True or false: High-power LEDs don’t generate IR heat in the forward direction like a filament lamp

-October 08, 2013

If one could review the all the lighting industry’s literature of the last 10 years about high power LED lamps and luminaires, would you question this headline? That is, if you read that a high power LED emits no UV or IR and that any heat is created only in the PN junction and then transferred to a heat sink. Okay on the UV part; but the IR part? Read on.

What you will further seem to know for sure is that the PN junction is the hottest point in an LED (or any other power semiconductor for that matter) with the LED mounting substrate and or heat sink being somewhat cooler. How much cooling is needed can be rather accurately calculated if you know a) the heat sink temperature (easy to determine) and b) the junction-to-case thermal resistance (easy to determine for the data sheet).

You likely agree with what you have just read.  Having been involved over several decades with silicon power semiconductor and power LEDs in one way or another I also would have agreed... until I did not.

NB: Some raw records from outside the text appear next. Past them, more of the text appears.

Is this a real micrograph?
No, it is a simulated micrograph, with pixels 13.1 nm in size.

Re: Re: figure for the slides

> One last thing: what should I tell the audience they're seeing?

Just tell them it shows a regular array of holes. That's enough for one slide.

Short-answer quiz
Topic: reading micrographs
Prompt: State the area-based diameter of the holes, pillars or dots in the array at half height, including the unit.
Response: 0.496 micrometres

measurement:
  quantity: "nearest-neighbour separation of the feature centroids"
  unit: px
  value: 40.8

It all started to unravel during some simple experiments relating to a high-power LED array used to illuminate a phosphor-coated sheet (remote phosphor application) to create white of certain properties. The application related to a need for high CRI (over 90) /high CCT (5600K) lighting for TV and motion picture studio lighting.

Operating the array at only 25 watts (about 30% of maximum, and a fan-cooled heat sink and LED substrate both under 35ºC (meaning the junction was, with 100% certainty, under  40-45ºC), I observed, as I positioned  the small remote-phosphor sheet over it, that my hand immediately got too hot. In the past I had never paid much attention to this kind of thing. I put my hand virtually on top of LEDs and almost got burned.   How could this be, I asked, if the LED substrate is less than 40ºC.

I positioned a thermocouple wire across the LEDs and measured over 125ºC!! Again, how could this be? I measured again with non-contact IR meter and got same temperature.  I wondered if this involved some peculiarity associated with these specific royal blue LED arrays. Over a period of time I proceeded to operate a whole range of LED arrays rated from 10 to 100 watts--- white, royal blue, green-- COB arrays, multi-SMD arrays and large-single-chip types  (See Figure 1A- Bridgelux  white RS multi die;  B - Philips royal blue LXK multi-SMD ; C - Epistar royal blue multi-die;  D - Luminus CBT90 green (single large die)  E - Citizen CLL330 white multi-die F - Cree CXA2520 white multi-die).        

Figure 1 A variety of LEDs tested with consistent results.


Virtually identical observations. Operating at less than full power, with substrate below 50°C,  the top surfaces of the array were measured at well over 100°C and as high as 150°C. Instrumentation error? Really only 35-40°C?  My imagination?  A drop of water placed on top of any one of the devices boiled off in seconds. The last I knew, water boiled at 100°C.                                               

A sliver of paraffin, specified for a 70°C melting point, placed on any one of those surfaces, melts ”immediately”.   During a break in that comparative process, I placed a small square of phosphor coated PET (high temp plastic) over one of the royal blue arrays, while monitoring color temperature (i.e. CCT). Immediately at LED turn-on, the CCT was about 5600K but in less than 30 seconds it rose to 7,000, 10,000 and finally above 12,000K and the light became very “bluish.

I then examined the tiny phosphor sheet and found that the phosphor coating, with an organic, somewhat temperature-sensitive binder, in a couple of places, had actually melted away, allowing blue light passage.

To further determine if this perceived high temperature was a “phantom”,  I proceeded to place over all devices at one time or another a small (1” by 1” by  .032) piece of aluminum.   Without exception, each became a hot plate, elevating the aluminum temperature (as measured by a thermocouple on the top illumination-immune side away from the light). Without exception, the temperature got to between 125-150ºC.

To make it more interesting  I put a 3.5-inch tall  “Lena” model collimating reflector from Ledil  over the blue LED array, and the thin aluminum plate on top  of it  with a tiny water-filled aluminum cup on top of that plate (Figure 2).                                                                    


Figure 2 The experiment—A 3.5-inch tall  “Lena” model collimating reflector from Ledil  over the blue LED array, with a thin aluminum plate on top  of it  and a tiny water-filled aluminum cup on top of the plate.